3. Geochemical Alteration of Porosity and Permeability

Chemical reactions, including primary mineral dissolution and secondary mineral precipitation, may result in changes in the reservoir’s mineralogy and pore structure, which in turn affect the reservoir’s porosity and permeability. In this section, we review recent efforts to quantify the impact of geochemical reactions on porosity and permeability for different rock samples and in different subsurface energy systems. It should be noted that experimental approaches are largely the focus here but there are additional extensive simulation efforts that will not be targeted here.

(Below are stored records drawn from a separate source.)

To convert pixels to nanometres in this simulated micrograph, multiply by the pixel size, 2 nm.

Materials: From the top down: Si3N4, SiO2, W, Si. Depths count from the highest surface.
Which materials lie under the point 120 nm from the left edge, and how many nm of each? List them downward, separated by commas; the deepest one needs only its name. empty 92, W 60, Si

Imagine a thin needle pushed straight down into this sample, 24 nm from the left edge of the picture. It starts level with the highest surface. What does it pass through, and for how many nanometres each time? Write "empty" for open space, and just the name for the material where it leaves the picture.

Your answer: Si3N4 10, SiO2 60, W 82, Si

3.1. Experimental Approach

In the study of geochemical reactions in subsurface energy storage conditions, two methods are commonly used: batch experiments [73,74] and flow-through experiments [75,76]. In batch experiments, rock samples react with the working gas and brine in an autoclave over a wide range of temperature and pressure conditions to mimic the reservoir conditions. In a single autoclave, rock samples can react with different states of working fluids [77] (Figure 2). Some rock samples are immersed in the liquid phase and react with working gas-rich brine while other samples are located above the liquid phase and react with the water-rich gas.
To quantify the impact of chemical reactions, the rock samples are characterized before and after reaction. Their porosity can be determined using a helium porosimeter [78], Mercury Intrusion Capillary Pressure (MICP) [79], Scanning Electron Microscopy (SEM) [80], and X-ray Micro Computed Tomography (XMCT) [81]. Their permeability can be measured at steady state using Darcy’s Law (permeable sample) [76] and pulse decay methods (low permeable sample) [82]. The limitation of this approach is the lack of a confining environment. The ex situ characterization before and after the reaction cannot show the time-lapsed evolution of the sample.
In flow-through experiments, the rock sample is fixed in a core holder under confining pressure and reacted with the injected fluids. A flow-through system usually includes injection pumps, a core holder, confining pump, and a back pressure regulator (Figure 3). Various fluids can be injected in sequence into the rock samples under realistic reservoir conditions to reproduce the real applications [83]. During the flow-through experiments, the permeability of the tested sample can be measured in situ. With the help of X-ray computed tomography (X-ray CT), the porosity can also be determined in situ [84]. Once the downstream is closed, the flow-through set-up can work as a static system with a confining environment [85,86]. A summary of the research quantifying the impact of chemical reactions on the porosity and permeability of rock is shown in Table 2.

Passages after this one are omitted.